19.7.07

Furious Rally Insufficient, Mets Lose Padre Series

Ok, everyone. Feel free to break out your Joe Smith Piñata.


Helloooo Keeeeeds. My name eeees Yo Esmiff. Please beat me repeatedly with a stick...

The Mets came aaaaaall the way back from deficit, rallied hard to tie the bloody game in the 8th, really - the whole team felt this was the Mets' game by now - only to see Joe Smith enter the game in the 8th (why? we're still checking on that) and walked a guy on four pitches with one out, allowed a ground ball single (to be fair with David Wright protecting the line at 3rd and widening the infield gap) and then, after a mound visit, after he convinced Rick Peterson he was man enough to get the job done, allowed a single to Geoff Blum that gave the Padres the lead right back and well, BLEEEEEEEEEEW the game.

How did Smith feel about this hideous act? "It's horrible."

Yes, indeed it is.

On the other hand, a night after the Mets underwent what we all thought was a revitalisation at the plate, they were steamed by the artwork of future Hall of Famer Greg Maddux who faced only 19 batters over five innings, struck out six and retired another seven on weak ground balls.

I mean imagine that - one night the Mets face the NL starter of the All-Star game and the next night they face a Hall of Famer. No wonder they only took one out of three in this series.

But once the Padres bullpen was allowed to grind, the Mets began to chip away at the 4-0 lead the Padres had accumulated.

First it was former Met Royce Ring surrendering a lead off homer to Carlos Delgado in the 7th which just barely cleared the glove of Mike Cameron in centerfield. Then David Wright hit his game-tying three-run homer in the 8th, santa maria!

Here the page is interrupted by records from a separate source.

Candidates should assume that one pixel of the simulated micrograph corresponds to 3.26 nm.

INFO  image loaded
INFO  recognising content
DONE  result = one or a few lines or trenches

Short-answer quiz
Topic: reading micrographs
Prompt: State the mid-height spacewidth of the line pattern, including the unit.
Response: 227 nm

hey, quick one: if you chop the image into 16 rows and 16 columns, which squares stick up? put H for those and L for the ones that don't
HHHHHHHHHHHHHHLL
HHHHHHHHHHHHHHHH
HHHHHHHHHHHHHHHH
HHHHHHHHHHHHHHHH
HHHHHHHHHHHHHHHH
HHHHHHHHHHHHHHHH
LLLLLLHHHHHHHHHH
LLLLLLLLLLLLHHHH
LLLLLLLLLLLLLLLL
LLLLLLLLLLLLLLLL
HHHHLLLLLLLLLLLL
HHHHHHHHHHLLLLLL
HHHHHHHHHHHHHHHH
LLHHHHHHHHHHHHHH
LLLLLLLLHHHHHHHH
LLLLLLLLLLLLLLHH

Cha-Ching! Wright's Wake Up Call in the 8th

Of course there was no slouch going on the mound for the Mets in John Maine who allowed seven hits, two of which unfortunately, were homeruns.

Is the Delgado finally out of the box? After his horrifc beginning he is still continuing to hit as if he means it this month, at a .375 clip to raise his batting average all the way up to .251. By gawd, he might hit his weight yet this season.

Unfortunately, his fielding got in the way of the fun last night - it might have been slowness of foot which saw that ground ball hit to his left in the first inning carry on for a double which was in essence, the key stroke of an early two-run Padre lead.

Although the loss feels demoralising when after the comeback the victory felt in hand, even in losing the Mets are not looking too bad.

With the hated Dodgers looming - are they really "hated" or does the embarassment of that last road trip sweep still sting? - the Mets return to the scene of the earlier crime for some vengeance at Chavez Ravine.